These people can be found on both far ends of the ABV spectrum. On one end: the session-beer evangelists, who worship at the altar of sub-5% brews as if they were fizzy herbal tonics blessed by a hungover monk. “You can drink them all day!” they chirp. Yes. Yes, you can. But should you?

Then there are the real-deal booze paladins, the high-ABV truthers, the folks who scoff at pilsners and low-cal hazies like they’re carbonated tap water for toddlers. These are the ones who seek out brews with the word Imperial in the name and danger in the aftertaste—because after a long day toiling for The Man, you want something that tells your bloodstream, we ride at dawn.

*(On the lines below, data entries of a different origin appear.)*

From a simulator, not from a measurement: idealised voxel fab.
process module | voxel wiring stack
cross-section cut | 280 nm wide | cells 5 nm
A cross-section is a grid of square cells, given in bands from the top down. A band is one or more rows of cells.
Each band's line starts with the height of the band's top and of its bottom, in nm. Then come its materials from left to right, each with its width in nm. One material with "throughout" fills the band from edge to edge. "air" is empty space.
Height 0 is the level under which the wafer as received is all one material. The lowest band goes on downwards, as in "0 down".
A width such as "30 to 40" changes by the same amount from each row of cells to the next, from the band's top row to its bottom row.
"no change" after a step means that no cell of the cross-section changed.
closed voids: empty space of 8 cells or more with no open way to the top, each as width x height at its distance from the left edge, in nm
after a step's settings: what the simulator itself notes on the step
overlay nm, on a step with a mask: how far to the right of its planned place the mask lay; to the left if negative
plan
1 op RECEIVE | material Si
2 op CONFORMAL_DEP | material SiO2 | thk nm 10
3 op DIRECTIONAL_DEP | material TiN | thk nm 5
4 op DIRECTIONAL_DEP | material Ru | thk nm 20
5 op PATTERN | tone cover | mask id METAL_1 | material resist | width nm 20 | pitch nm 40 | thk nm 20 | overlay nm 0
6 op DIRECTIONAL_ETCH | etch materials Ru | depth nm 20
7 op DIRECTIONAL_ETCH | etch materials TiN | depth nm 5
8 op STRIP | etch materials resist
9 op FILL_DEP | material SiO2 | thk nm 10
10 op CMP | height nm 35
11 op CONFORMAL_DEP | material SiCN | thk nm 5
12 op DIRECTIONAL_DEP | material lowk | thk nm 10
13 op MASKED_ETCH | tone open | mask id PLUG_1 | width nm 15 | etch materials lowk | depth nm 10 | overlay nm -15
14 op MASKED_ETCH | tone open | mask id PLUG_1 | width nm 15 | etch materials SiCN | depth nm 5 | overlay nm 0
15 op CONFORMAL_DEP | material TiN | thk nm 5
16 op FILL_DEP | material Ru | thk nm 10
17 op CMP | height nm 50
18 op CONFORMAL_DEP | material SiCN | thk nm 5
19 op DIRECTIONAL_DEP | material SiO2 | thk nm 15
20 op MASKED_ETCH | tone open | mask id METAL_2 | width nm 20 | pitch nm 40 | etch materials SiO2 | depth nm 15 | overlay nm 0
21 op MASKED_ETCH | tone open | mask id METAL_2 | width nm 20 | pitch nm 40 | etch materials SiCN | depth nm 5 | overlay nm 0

Last night at The Copper Door in Tacoma’s Stadium District, I raised my glass firmly in solidarity with Team Buzz. The occasion? A Deschutes Brewing Big Beer Night—a celebration of bold, boozy, barrel-aged beauties designed to bring even the most stoic sipper to their knees. Norm Cartwright, Deschutes’ legendary beer whisperer and regional rep-slash-swag-dealer, was in the house doling out tall tales, rare pours, Corn Nuts, and wisdom of the fermented kind.

“This whole thing was a beautiful little collaboration between me and Craig,” Cartwright grinned, nodding toward Copper Door proprietor Craig Moore, whose patience, apparently, had reached saint-like levels. “He sat on some absolute monsters: The Abyss, Not The Stoic, Black Butte XXVI. When he called, I said, ‘Let’s blow it out.’” And so they did.

By “monsters,” he meant beers that could double as meals, meditations, or minor deities.

Take the Black Butte XXVI, a reverent, barrel-aged remix of Deschutes’ beloved porter that’s spent a whole year developing layers of bourbon, oak, and baker’s chocolate complexity. “It’s been aging since July,” Cartwright noted, as we nodded solemnly, like students in a holy stout seminary.

Or the Jubelale 2015, which comes with its own back-alley noir origin story: a robbery, a snowdrift, a forgotten keg frozen in time behind the brewery, only to thaw into something so concentrated and glorious that it inspired a superbrew. “That keg was destiny,” Cartwright insisted. And we believed him.

Then came Not the Stoic, Deschutes’ spicy middle finger to beer bloggers who dragged its predecessor, The Stoic, for being “not quad enough.” So the brewers doubled down: candy sugar, date and beet syrups, pomegranate molasses, and 11 months in Pinot Noir and rye whiskey barrels. The result is smooth, massive, mystifying. “A philosophical beer,” Cartwright said. “Bold, misunderstood, slightly Belgian. Like Sartre on a bender.”

We sipped Mirror Mirror, a barleywine so rich it might require its own tax bracket. “It’s double Mirror Pond, aged to hell and back. It’s chewy. It’s dangerous. It’s gorgeous,” said Cartwright.

And of course, The Abyss. What can be said about The Abyss that hasn’t already been written in gold medals and whispered in reverent tones from dark corners of beer festivals across America? It is black-hole dense. It is mythologically strong. It is 11% ABV and pitch-black glory. Since its 2006 debut, it has remained one of the Northwest’s most hallowed seasonal rites, like rain and existential dread.

Throughout the night, Cartwright floated between tables like a benevolent hop shaman, guiding palates, offering pours, and reminding us that beer—real beer—is never just about beer. It’s memory. It’s mythology. It’s stories passed between sips. And sometimes, it’s a quiet little rebellion against session-beer blandness.

Sure, spring usually calls for crispness, lightness, something with citrus and sunbeams. But to drink big in May? That’s a statement. A mood. A moment of high-proof clarity in a low-ABV world.

Thank you, Deschutes. Thank you, Copper Door. And thank you, Norm—may your swag bag never empty, and your beer always require a chair.